La révolution ça se passe pas que sur les écrans ! public writing Bozar 617.JPG(La révolution ça se passe pas que sur les écrans– the revolution is not only televised – Brussels, Belgium, 2017),

or in square letters like this:

public writing LA MANERA DE HACER ES SER Oviedo 816.JPG(La manera de hacer es ser– the way to do is to be – Oviedo, Spain, 2016)

public writing FUCK RULES LETS ART Levkas 817.JPG(Fuck rules let’s art – Levkas, Greece, 2017)

public writing DRESS HER LIKE A SQUIRRELL Manarola 516 railway tunnel.JPG(Dress her like a squirell – Manarola, Italy, 2016)

public writing I AM NOT KATE BUT I LOOK LIKE HER Orsha 618.JPG(I am not Kate but I look like her– Orsha, Belarus, 2018)).

I’m digressing.

I think Philip worked this way, in writing, out of shyness. According to Kamen, “Unlike other European monarchs, he preferred information to be given not verbally but in written form. Council meetings, for instance, were normally held without him: ‘He never attends the discussions of his councillors,’ ambassadors observed in the first decades of his reign…. When Vàzquez [his secretary] in 1576 suggested that in several matters it might be quicker to conduct business orally with his ministers, he conceded that it might be a good idea. ‘But,’ he said, ‘my experience of nearly thirty-three years dealing with affairs, is that it would be onerous to have to listen to them and afterwards see them to make a reply, and much worse with those who speak a lot.’”

At least, Philip wrote fast. “One night in April 1578 he had just finished a quantity of papers for his secretary at 9.30 p.m. when he was handed yet another report. He continued what he was writing and then scribbled his protest: ‘Now they’ve given me another file from you. I have neither the time nor the head to look at it so I won’t open it until tomorrow. It’s past ten and I haven’t had dinner and my table is full of papers for tomorrow; I can’t manage any more for now.’ In that half an hour his hand wrote exactly 468 words.”

Nevertheless his centralised system, the many matters touching his broad empire that had to wait for his written decision, made things slow. Granvelle, the viceroy of Naples, “quoted a previous viceroy as saying that ‘if one had to wait for death he would like it to come from Spain, for then it would never come’”.

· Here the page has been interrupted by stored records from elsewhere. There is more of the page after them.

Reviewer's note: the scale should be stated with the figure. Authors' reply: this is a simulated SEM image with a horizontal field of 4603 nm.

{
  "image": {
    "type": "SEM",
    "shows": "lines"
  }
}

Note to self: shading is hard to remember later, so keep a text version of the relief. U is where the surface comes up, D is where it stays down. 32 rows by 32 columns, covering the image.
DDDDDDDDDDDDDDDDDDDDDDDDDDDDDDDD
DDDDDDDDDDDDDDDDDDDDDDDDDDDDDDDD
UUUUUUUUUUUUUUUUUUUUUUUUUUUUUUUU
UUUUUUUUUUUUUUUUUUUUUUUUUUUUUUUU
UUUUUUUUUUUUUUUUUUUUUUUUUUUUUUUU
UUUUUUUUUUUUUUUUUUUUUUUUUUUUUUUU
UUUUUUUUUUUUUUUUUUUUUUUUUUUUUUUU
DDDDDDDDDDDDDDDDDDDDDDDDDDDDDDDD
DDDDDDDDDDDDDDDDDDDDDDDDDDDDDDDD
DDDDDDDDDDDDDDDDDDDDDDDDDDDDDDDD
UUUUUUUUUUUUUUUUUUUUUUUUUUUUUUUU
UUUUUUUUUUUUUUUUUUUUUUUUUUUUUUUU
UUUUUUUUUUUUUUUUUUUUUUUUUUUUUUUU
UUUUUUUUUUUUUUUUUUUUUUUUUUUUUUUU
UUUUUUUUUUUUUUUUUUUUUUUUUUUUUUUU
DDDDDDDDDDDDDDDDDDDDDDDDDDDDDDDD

(At A-level I studied 17th-century European history. I have remembered for forty years a quote I learned then, If death came from Spain, we would all be immortal. Is this a different translation of the same remark, or was it a cliché? Googling, I find yet another version attributed to Granvelle himself: If death came from Spain, I should be immortal. I suspect that Kamen is more reliable than Mr Google or the source used by my teenage self.)

For Philip, writing was thinking. “The king’s annotations on correspondence were a manner of thinking aloud, rather than a deliberate baring of feelings. He did not invite an answer. ‘There is no need to reply,’ he scribbled once to Vàzquez. ‘I am writing only to relax from weighty matters with you.’

For my part, face to face is how I like decisions to be come to and to be communicated.

(The European Commission’s Joint Research Centre, for which I’ve worked since March, has six sites in five countries. I am still learning the skills you need to work “face to face” when meetings are by videoconference.)

But I like to write too.

I write in my diary for ten minutes most mornings, about anything, about buses, about Brexit. When I don’t write it, I feel things getting mixed up. For me, writing certainly is thinking.

(For example, the other day I made another attempt to divine how Brexit might come out. It was only when I was writing down my conclusion that a general election in the autumn was likely that I realised that Mr Johnson or Mr Hunt could alternatively offer Parliament No Deal subject to a Second Referendum.)

No thought is properly thought till you’ve tried to write it down, I find. Often, writing it down, I discover that my pretty thought has holes in it.

(Andrés Neuman, How to travel without seeing, about a book tour in Latin America: A journal supposedly reflects our thoughts, experiences and emotions. Not at all. It creates them. If we didn’t write, reality would disappear from our minds. Our eyes would remain empty.)

When I was 14 I would sneak into my father’s study to get onto his typewriter. Later I got my own typewriter and learnt to touch type. I’m not sure why I did this, perhaps to contribute to a school wargaming magazine. Typing is the only manual skill I have and it has served me well. In my diary I typically write forty words a minute.

But handwriting is slower than typing. At the start of last year, over a few days, I  wrote my diary longhand. I liked it physically, but my word count fell to twenty-five a minute. And, writing a diary is freer than writing for work. For work I think I’ve done well if I manage thirteen words a minute – and that’s typing. For work the Spider was managing sixteen, longhand. Not bad.

public spider and access to bridge Bilbao 1216.JPG(Bilbao, Spain, 2016)

PS I recently read Ann Patchett’s collection of essays, This is the story of a happy marriage. Until her novel Bel Canto made it big, she made her living writing 800 or 900 word articles for magazines. I’ve since been feeling inferior because my blogs boil down to half that.  I’ve made this one longer. It wanders.